How to feel 18 again
I have to admit that at times I start to feel that I have sailed a bit north of "youth" and I am probably charting a course deep in the middle fifties, but at times inside I am still 18.
With so many maritime metaphors you may guess that I am talking about sailing.
I have sailed pretty much all my life starting with a Laser type boat I built myself when I was 18, and in which I figured out how to go about this sailing malarkey. In fact, Helen with her two evening sessions at the local sailing club has more formal sail training than I have to my name. Like most things in my life, I picked it up as I went along and I thoroughly enjoy getting out on the water with a tiller in one hand and a main sheet in the other, the boat heeling over in a stiff breeze and spray blasting me from the bows dug deep in a wave.
But the flip site is that I am not a fan of getting cold and wet so, for much of the year, sailing in the UK holds little appeal and I am much happier bashing along on a nice warm narrowboat.
But get me abroad, especially in the Caribbean and its another matter altogether. The trade winds offer strong but predictable sailing conditions and the water is so warm is almost a pleasure to get soaked. Its therefore my practice to get my watery and physical fix by sailing for a couple of hours each morning.You can stick your daily aquarobics lessons!
At Windjammer the watersports are complimentary (I mean $ free rather than the staff extolling the quality of my seamanship!) and their boats are Hobie Cats - small twin hulled cats from Florida which are both fast and inherently stable. All in all they are a whole lot of fun as I race to and fro across the bay, but absolute swines to come about into the wind unless you have one with a gib.
As the days have gone bye the guys at the Watersports Centre have become very relaxed about my daily sails, merely asking me to stay in sight but with no restriction to distance out I go. I tend to favour a zone about a mile offshore where the trade winds blow unchecked around the headland and out there the little boat hums and vibrates as it launches itself from one crest to another. At these speeds its upper hull rears clear of the water and keeping it all in balance calls for much juggling of weight, position, sail tension and angle of attack.
All in all its fair to say that from the moment I push off from the beach the rest of the world almost ceases to exist and there I am 18 again, sailing my home made dingy on the Norfolk Broads, or 30 and sailing monohulls in Tobago. Its like riding a bike and as natural a part of my being as breathing.

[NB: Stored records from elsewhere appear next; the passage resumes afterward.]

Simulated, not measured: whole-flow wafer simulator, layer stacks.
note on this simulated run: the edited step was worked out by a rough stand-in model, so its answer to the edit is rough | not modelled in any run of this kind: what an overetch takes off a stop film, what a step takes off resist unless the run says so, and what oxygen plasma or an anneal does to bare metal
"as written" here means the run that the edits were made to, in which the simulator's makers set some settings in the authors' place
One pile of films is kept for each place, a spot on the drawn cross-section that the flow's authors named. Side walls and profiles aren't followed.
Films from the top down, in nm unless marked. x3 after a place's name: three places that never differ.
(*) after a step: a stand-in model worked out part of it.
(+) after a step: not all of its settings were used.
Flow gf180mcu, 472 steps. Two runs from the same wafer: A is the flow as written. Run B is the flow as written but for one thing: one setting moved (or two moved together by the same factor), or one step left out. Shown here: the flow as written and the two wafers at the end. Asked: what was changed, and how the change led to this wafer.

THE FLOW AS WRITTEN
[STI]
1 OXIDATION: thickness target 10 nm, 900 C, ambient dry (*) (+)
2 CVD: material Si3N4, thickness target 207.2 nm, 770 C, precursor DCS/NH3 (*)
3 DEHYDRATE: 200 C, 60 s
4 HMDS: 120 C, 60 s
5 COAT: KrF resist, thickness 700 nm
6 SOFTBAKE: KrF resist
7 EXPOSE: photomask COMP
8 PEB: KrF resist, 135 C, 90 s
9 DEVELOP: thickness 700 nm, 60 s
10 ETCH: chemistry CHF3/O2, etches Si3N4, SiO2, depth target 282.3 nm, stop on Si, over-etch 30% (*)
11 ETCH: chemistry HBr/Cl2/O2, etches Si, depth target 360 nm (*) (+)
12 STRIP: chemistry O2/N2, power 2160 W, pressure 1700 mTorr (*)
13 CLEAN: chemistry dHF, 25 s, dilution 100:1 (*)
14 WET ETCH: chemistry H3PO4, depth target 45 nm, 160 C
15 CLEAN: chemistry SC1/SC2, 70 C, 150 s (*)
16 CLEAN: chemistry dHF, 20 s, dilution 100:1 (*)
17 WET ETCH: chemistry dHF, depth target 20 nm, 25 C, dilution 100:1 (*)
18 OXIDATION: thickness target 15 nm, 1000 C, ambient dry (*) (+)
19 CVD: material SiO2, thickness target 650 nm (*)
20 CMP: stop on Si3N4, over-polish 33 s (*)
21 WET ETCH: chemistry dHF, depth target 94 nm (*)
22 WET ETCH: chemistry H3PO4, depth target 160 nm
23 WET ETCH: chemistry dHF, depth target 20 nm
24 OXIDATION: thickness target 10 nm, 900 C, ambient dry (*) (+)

Of course, pride can come before a fall and today I have a near brush with disaster as a tropical downpour rolled off the hills and I suddenly found myself well offshore tacking back in the teeth of heavy squalls, soaked to the skin with a mix of spray from the speeding hulls and the rain which was as much lateral as it was vertical. Through all this my faithful little Praktica survived repeated immersions wrapped in a laundry bag and secured with a clippit.
Against this backdrop of a youth regained on the waters of St Lucia I am very aware of a watery tragedy with took place just a few miles down the coast to an East Anglian couple on a sailing trip of a lifetime, but who fell foul of thieves and the husband paid with his life. It may be lovely here but its not quite paradise!